Question

A thin uniform bar of length \[L\] and mass \[8m\] lies on a smooth horizontal table. Two point masses \[m\] and \[2m\] moving in the same horizontal plane from opposite sides of the bar with speeds \[2v\] and \[v\] respectively. The masses stick to the bar after collision at a distance \[\dfrac{L}{3}\] and \[\dfrac{L}{6}\] respectively from the centre of the bar. If the bar starts rotating about its center of mass as a result of collision, the angular speed of the bar will be:

A. \[\dfrac{v}{{5L}}\]
B. \[\dfrac{{6v}}{{5L}}\]
C. \[\dfrac{{3v}}{{5L}}\]
D. \[\dfrac{v}{{6L}}\]

Answer 1

Hint: Use conservation of angular momentum to find the angular velocity of the whole system. The conservation of angular momentum states that the angular momentum of a system is conserved when net applied torque is zero.

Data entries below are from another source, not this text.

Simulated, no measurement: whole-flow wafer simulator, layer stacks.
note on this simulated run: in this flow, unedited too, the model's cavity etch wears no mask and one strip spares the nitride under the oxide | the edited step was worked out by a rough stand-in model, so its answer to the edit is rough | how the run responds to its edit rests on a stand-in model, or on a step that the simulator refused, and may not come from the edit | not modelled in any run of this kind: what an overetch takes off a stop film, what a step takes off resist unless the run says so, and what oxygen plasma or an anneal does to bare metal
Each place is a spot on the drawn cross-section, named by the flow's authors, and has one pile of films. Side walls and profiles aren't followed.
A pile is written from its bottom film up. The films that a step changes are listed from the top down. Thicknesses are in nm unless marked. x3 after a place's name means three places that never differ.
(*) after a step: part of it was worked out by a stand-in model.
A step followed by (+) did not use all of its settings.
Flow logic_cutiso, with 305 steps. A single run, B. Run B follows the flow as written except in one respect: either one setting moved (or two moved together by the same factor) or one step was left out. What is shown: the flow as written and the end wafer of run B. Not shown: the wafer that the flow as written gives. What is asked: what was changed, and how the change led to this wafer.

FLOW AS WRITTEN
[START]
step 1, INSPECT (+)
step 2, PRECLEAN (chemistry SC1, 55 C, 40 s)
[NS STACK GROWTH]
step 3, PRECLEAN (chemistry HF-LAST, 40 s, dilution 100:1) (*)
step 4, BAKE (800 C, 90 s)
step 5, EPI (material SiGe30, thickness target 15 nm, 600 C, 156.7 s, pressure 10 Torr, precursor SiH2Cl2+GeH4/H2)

Formula used: Conservation of angular momentum is given by,
\[{L_i} = {L_f}\]
where, ${L_i}$ is the initial angular momentum and ${L_f}$ iis the final angular momentum of the system.
Centre of mass of a body is given by,
\[R = \dfrac{{\sum {{m_i}{r_i}} }}{{\sum {{m_i}} }}\]
where \[R\] is the centre of mass about the origin\[{m_i}\] is the mass of the \[ith\] particle \[{r_i}\] is the position vector about the origin of the \[ith\] particle.
Angular momentum of a body about a point is given by,
\[L = mvr = I\omega \]
where, \[m\] is the mass of the particle, \[v\] is the velocity of the particle and \[r\] is the distance from the axis, \[I\] is the moment of inertia about the axis and \[\omega \] is the angular velocity.
The moment of inertia of a rod of length \[L\] is,
\[I = \dfrac{{M{L^2}}}{{12}}\]
where, \[M\] is the mass of the rod.
Moment of inertia of any body of \[m\] about the centre of mass is given by,
\[I = m{r^2}\] where \[r\] is the distance from the centre of mass.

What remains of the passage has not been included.